Chef Anthony Rose brings revamped familiar foods to the family dinner table


TORONTO — The secret to the perfect pastrami sandwich is in the carve. The brined, smoked and steamed beef brisket should be neither too marbled, nor too lean. The slices don’t have to be uniform, but each should contain a sliver of the charcoal-black spice crust — a little here, a little there — and must be cut thin, thin, thin.

“This pastrami, just by itself, is glorious,” rhapsodizes Toronto restaurant mogul Anthony Rose, popping a scrap of crimson meat into his mouth.

“I think a mistake that a lot of people make is you can just throw the mustard on there, you can just keep kind of adding things to it, but it’s not important,” he says, hoisting the hunk of pastrami back into its steamer behind the condiment-lined counter at Rose and Sons.

The 28-seat Jewish diner, partitioned into long wooden booths for family-style eating, was the first in Rose’s small empire of restaurants concentrated along Dupont Street, a congested midtown artery that bisects the bohemian Annex and the hillside mansions that surround Casa Loma.

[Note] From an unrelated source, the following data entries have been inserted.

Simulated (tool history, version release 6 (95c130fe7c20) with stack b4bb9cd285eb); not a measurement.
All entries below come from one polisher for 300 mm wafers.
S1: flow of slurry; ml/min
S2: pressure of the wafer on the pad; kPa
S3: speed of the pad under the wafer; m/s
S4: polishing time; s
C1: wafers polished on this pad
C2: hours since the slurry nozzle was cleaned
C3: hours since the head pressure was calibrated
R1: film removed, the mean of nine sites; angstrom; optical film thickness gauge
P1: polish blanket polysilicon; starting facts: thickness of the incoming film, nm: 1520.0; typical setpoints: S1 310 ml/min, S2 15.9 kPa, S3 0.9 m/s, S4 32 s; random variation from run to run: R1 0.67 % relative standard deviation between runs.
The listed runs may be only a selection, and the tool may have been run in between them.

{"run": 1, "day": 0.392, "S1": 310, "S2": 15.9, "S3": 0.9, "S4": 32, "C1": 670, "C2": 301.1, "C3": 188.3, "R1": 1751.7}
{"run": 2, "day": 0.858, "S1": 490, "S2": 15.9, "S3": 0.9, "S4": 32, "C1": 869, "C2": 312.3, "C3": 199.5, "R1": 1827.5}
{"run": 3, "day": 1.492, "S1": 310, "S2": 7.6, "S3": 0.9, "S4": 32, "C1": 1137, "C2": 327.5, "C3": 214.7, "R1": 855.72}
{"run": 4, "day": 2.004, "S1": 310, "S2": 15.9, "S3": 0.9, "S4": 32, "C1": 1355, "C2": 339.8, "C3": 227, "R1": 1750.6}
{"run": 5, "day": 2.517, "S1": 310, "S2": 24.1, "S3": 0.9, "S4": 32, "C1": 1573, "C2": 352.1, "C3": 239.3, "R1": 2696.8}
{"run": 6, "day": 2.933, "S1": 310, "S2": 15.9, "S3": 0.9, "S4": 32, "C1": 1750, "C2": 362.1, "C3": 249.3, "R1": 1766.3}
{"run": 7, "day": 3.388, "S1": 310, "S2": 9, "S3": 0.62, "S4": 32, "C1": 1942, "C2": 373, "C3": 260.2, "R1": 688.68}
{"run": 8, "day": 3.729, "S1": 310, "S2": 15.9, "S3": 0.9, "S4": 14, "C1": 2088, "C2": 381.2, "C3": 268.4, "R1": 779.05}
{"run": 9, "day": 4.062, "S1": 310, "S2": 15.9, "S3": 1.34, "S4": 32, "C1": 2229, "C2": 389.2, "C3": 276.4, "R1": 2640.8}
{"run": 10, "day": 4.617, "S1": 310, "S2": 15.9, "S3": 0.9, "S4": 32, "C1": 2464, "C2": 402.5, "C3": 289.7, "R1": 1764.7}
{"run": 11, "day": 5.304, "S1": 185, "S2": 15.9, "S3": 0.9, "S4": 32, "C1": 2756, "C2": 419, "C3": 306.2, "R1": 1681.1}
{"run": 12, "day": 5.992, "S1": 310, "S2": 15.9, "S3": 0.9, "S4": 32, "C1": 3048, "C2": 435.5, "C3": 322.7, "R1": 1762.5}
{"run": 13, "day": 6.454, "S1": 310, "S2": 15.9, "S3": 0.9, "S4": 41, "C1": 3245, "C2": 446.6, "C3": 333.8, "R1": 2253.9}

Underneath a red-and-white sign blaring “FOOD,” in the window hangs a photo of a pubescent Rose inscribed “Bar Mitzvah Vintage,” as if he were a kosher fine wine. And despite his whiskey-swilling, gourmand-gone-rogue persona, there are still glimmers of that puckish bar mitzvah boy in 45-year-old Rose.

Given the former Drake Hotel head chef’s stature in the city’s food scene, Rose has no shortage of options when it comes to finding a spot to eat on Friday nights. But on the Sabbath and high holidays, there’s nowhere Rose would rather be than breaking challah bread with his relatives, gorging on his mother’s kugel (a casserole-like dish often made with egg noodles), followed by his aunt’s mint-topped brownies for dessert.

“It’s one and the same, to me, Jewish culture and family culture. It means you come here with a big group, and you have dinner, and you’re surrounded by friends and family,” said Rose. “The familiarity of it, is very important, just like the familial. The familial familiarity.”

Now, Rose wants to bring his signature blend of comfort fare and cultural cuisine to your family dinner table with his cookbook “The Last Schmaltz”  — schmaltz, fittingly, being a Yiddish word that can mean excessive sentimentality, or melted chicken fat — co-written by Toronto-based food writer Chris Johns and published last month.

“I didn’t want to do the ABCs, how to roast a chicken, dump and stir,” said Rose. “I like to think that it’s a very personal cookbook.”

The $40 cookbook has the faux-sepia feel of a stylized scrapbook, with hand-drawn marginalia, souvenirs from Rose’s travels, and interstitial essays by Johns. In a forward written by none other than the chef’s mother, Linda Rose marvels that her “shy, introverted little boy” who spent more time taking apart his toys than honing his cooking skills has grown up to be a culinary trailblazer.

But perhaps it’s that childhood penchant for breaking things down into their constituent parts that allows Anthony Rose to take familiar, if not forgotten, staple ingredients and reassemble them in ways that feel both nostalgic and new.

Each section of the cookbook features select offerings from one of Rose’s restaurants capped off by a celebratory meal. There’s a recipe for a whiskey-soaked, rib roast  from the Big Crow, Rose’s outdoor grill where he has hosted a chow down for a country musical festival crew. Foodies can make the “rugged” steak tartare from French bistro Bar Begonia, where Rose is photographed clinking glasses with members of an elite wine-tasting club, or try the sweet summer slaw from the backyard burger joint Madame Boeuf.

The cookbook also includes Rose’s reinventions of Jewish staples that had once been written off as old-fashioned, like the schmaltz latkes and Nutella babka bread pudding from his bagel-and-schmear spots, as well as the notorious tahini-drizzled, whole roasted cauliflower from his modern Middle Eastern eatery Fat Pasha.

“A lot of these (dishes) have skipped a few generations,” said Rose. “We like to say that we’re just bringing back good Jewish food.”

However, many of the recipes are decidedly not kosher, like grilled lobster, pork belly fried rice and clam chowder. Some even call for pork schmaltz, which Rose laughs off as “good juxtaposition.”

While he has a strong Jewish sensibility, Rose’s restaurants and recipes are rooted in a cross-cultural understanding that food, regardless of its origins, is meant to be enjoyed together.

“We like to stick with the classics a lot,” said Rose. “We can kind of bridge that gap and be able to do one kind of cuisine, that has been done … in one way for so long, (and) take other cultures and use it in there.”